MELODY: Robust Semi-Supervised Hybrid Model for Entity-Level Online Anomaly Detection with Multivariate Time Series
This work addresses timely anomaly detection for software deployments in large online systems, which is crucial to prevent performance degradation and outages, though it appears incremental as it builds on existing anomaly detection methods with specific adaptations.
The paper tackles anomaly detection for software deployments in large IT systems by proposing MELODY, a semi-supervised hybrid model that addresses entity-level challenges like heterogeneity and low latency, achieving relative F1 score improvements of 7.6% to 56.5% over state-of-the-art methods on real cloud service data with over 1.2 million time series.
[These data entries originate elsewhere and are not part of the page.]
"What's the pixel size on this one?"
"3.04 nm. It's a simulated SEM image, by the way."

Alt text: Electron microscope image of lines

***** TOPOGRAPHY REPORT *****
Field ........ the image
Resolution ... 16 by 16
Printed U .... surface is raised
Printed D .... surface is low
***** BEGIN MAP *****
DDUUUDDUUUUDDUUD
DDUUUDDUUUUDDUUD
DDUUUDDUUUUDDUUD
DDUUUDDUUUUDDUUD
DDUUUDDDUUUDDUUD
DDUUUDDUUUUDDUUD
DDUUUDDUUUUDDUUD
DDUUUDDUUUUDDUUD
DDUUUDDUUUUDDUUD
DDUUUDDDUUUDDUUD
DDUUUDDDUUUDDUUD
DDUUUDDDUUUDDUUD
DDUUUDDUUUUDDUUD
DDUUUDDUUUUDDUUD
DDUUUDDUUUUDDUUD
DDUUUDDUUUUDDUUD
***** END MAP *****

In large IT systems, software deployment is a crucial process in online services as their code is regularly updated. However, a faulty code change may degrade the target service's performance and cause cascading outages in downstream services. Thus, software deployments should be comprehensively monitored, and their anomalies should be detected timely. In this paper, we study the problem of anomaly detection for deployments. We begin by identifying the challenges unique to this anomaly detection problem, which is at entity-level (e.g., deployments), relative to the more typical problem of anomaly detection in multivariate time series (MTS). The unique challenges include the heterogeneity of deployments, the low latency tolerance, the ambiguous anomaly definition, and the limited supervision. To address them, we propose a novel framework, semi-supervised hybrid Model for Entity-Level Online Detection of anomalY (MELODY). MELODY first transforms the MTS of different entities to the same feature space by an online feature extractor, then uses a newly proposed semi-supervised deep one-class model for detecting anomalous entities. We evaluated MELODY on real data of cloud services with 1.2M+ time series. The relative F1 score improvement of MELODY over the state-of-the-art methods ranges from 7.6% to 56.5%. The user evaluation suggests MELODY is suitable for monitoring deployments in large online systems.